Topics
- Post
- Mental Health
Human nature, stress, and mental wellbeing with Dr. Bill von Hippel

Originally published on May 25, 2022
Human nature helps explain why modern stress can feel constant, why social comparison is so hard to ignore, and why self-control often works better as a planning skill than a willpower test. In Episode 174 of the WHOOP Podcast, Kristen Holmes, Global Head of Human Performance, Principal Scientist at WHOOP, sits down with evolutionary psychologist Dr. Bill von Hippel, author of The Social Leap, to unpack the mismatch between the world humans evolved for and the world people live in now. The result is a practical look at status, stress, present-moment focus, and the habits that make mental wellbeing easier to protect.
To listen to Episode 174 of the WHOOP Podcast in full, head to the WHOOP Podcast on YouTube.
What does evolutionary psychology say about mental wellbeing today
Evolutionary psychology suggests that many modern mental wellbeing challenges are mismatch problems. Human minds and bodies were shaped for small, cooperative groups facing immediate physical threats, while modern life asks people to function inside huge social networks, constant comparison, and abstract stressors.
von Hippel starts with a long time horizon. Humans split from chimp-like ancestors about 6 million years ago, left the rainforest, and moved into the savanna. That shift changed more than anatomy. It also changed the kind of psychology needed to survive. On the ground, people were slower, more exposed, and more dependent on each other. Cooperation became a survival tool.
That helps explain what von Hippel calls the social leap. In a small group, each person had to find a useful niche. One person might be the best hunter, another the best toolmaker, healer, or storyteller. In a group of roughly 30 people, standing out was hard enough to matter and realistic enough to achieve. Today, the same drive to contribute and distinguish yourself runs into a much larger field. The comparison set is no longer a band of 30. It is the whole internet.
von Hippel frames the whole mismatch this way:
“It’s been about 6 million years since we left our chimpanzee cousins behind and we left the rainforest for the savanna [...] one of the biggest things that changed, and this is a big part of what I call the social leap, is our cooperativeness.”
When that ancient motivation to stand out meets modern scale, it can turn into chronic dissatisfaction. The same instinct that once helped secure belonging can now make success feel permanently out of reach.
What you should take away
- Human psychology evolved for small, cooperative groups, not global comparison and constant digital exposure.

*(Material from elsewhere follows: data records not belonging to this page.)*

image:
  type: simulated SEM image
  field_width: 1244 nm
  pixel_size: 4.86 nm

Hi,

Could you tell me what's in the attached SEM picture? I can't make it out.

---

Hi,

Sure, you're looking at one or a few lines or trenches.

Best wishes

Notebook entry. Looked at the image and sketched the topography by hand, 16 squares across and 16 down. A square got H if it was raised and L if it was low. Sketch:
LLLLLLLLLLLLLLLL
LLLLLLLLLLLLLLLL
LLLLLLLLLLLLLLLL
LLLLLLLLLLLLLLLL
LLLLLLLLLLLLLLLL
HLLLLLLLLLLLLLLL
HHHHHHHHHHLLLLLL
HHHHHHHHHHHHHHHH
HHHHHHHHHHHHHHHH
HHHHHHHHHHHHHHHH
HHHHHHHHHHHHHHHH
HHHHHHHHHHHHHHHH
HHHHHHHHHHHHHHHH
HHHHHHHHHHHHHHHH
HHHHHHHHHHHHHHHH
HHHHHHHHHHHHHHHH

- The drive to find a useful niche once improved survival and belonging, which is why it still feels so powerful now.
- Modern dissatisfaction often reflects a mismatch between ancient motives and modern scale, not a personal failure.
If you want to hear von Hippel unpack the move from rainforest to savanna and why cooperation mattered, listen to the full episode on Youtube.
Why do status and social comparison have such a strong effect on happiness
Status and social comparison affect happiness so strongly because status is relative. More money or more stuff can improve comfort, but the psychological lift is often tied to rank inside a group, not ownership by itself.
That old small-group logic still drives modern behavior. People scan for where they stand, who is ahead, and what signal their choices send. von Hippel points out that Americans have far more purchasing power than they did decades ago, yet average happiness has stayed close to flat. Within a society, wealthier people often report being happier than less wealthy people. Across time, however, a wealthier society does not automatically become much happier. His explanation is simple: possessions often matter most when they shift status relative to someone else.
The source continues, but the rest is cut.